[EDITOR’S NOTE: This column by Earl Gipson is a view of SeaTac city government. It does not necessarily reflect the views of The SeaTac Blog nor its staff. We are seeking additional regular columnists to reflect opinions and views of SeaTac residents. Those interested can e-mail us at firstname.lastname@example.org.]
by Earl Gipson
Nothing much to be a wise acre about this time …(well maybe a little) but not to worry the SeaTac Council always comes thru for us. Here now is the news (from Tuesday’s Study Session and Council meeting).

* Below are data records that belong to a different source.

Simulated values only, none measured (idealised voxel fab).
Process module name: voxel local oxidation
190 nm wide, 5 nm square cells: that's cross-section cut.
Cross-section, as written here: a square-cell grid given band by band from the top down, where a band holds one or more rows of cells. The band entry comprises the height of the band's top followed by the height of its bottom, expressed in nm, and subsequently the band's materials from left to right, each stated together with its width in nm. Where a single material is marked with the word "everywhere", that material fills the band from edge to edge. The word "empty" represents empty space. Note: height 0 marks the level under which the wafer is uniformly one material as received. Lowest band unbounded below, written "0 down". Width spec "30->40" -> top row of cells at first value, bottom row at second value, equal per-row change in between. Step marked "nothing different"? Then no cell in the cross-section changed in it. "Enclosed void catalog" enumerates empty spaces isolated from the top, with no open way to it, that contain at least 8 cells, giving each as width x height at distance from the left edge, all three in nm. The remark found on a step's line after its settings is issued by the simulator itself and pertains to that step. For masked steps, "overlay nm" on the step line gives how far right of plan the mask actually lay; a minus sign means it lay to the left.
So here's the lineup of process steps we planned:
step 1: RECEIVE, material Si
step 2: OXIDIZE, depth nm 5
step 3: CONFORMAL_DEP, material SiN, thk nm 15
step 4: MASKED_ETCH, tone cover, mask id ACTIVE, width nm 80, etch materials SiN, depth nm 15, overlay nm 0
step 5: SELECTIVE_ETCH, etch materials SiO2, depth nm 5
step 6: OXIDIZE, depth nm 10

The City-owned lakefront property (commonly known as the Hughes Property) has received a Purchase and Sale Agreement from TMI Marriott. This was an unsolicited offer for ~ 5.5 million for ~ 2/3 of the property. The City retains the 1/3 on the waterfront with a connecting easement to Angle Lake Park. A 140 room “extended stay” hotel will be built on the front (west) two-thirds. The City has owned the property since 1997 (purchased for 2.8 million) so this represents an approximate Return on Investment of 4 percent plus the perks such as the majority of the property returning to the tax rolls, the retention of the waterfront and additional revenue from construction tax, Hotel/Motel tax (when operational). So far, so good.
The question will arise as I am bringing it up now is where the 5.5 million in proceeds will go. Since this was a capital investment it SHOULD go into Capital Funds, infrastructure, etc and not the General Fund for recurring costs. This allows the City to make needed improvements throughout the City, increasing value and producing yet more revenue. Putting all of it into the General Funding would be just flushing it (like we are with the lease revenue from SeaTac Center where we took from the Port ILA funds, meant for capital, and are not repaying it). This is my opinion based on experience and I would humbly ask for yours in the comments to this article or at a Council meeting.
On a less than “high” note the Council was cited for dragging their feet on the marijuana producers/processors ordinance (speakers-Goddess Foods and Citizen Janice Taylor). It was stated the other Cities took 3 weeks to 3 months to make a decision. We are scheduled to take 6 months before it is even considered. How is this business friendly? The revenue (~ 2 million annually from the proposals) will just go to other jurisdiction/s that have figured out that pot is now legal and there are tax dollars to be had. At the rate our Council is proceeding, we will have missed the boat, the train, the flight, and be sitting in the waiting rooms wondering how to buy a ticket when it is being waved in our Council’s faces.
Finally, in the Study Session the new Community Building Committee gave an update for their year’s worth of work. They got their mission statement done, communication guidelines established, and a contact list of Community organizations that have already been created. So basically nothing that couldn’t have been done in a week, and their “products” seem redundant to the Human Services Advisory Committee. As many Citizens already said, we told you so. Lots of stating the obvious, lots of meetings, and lots of nothing.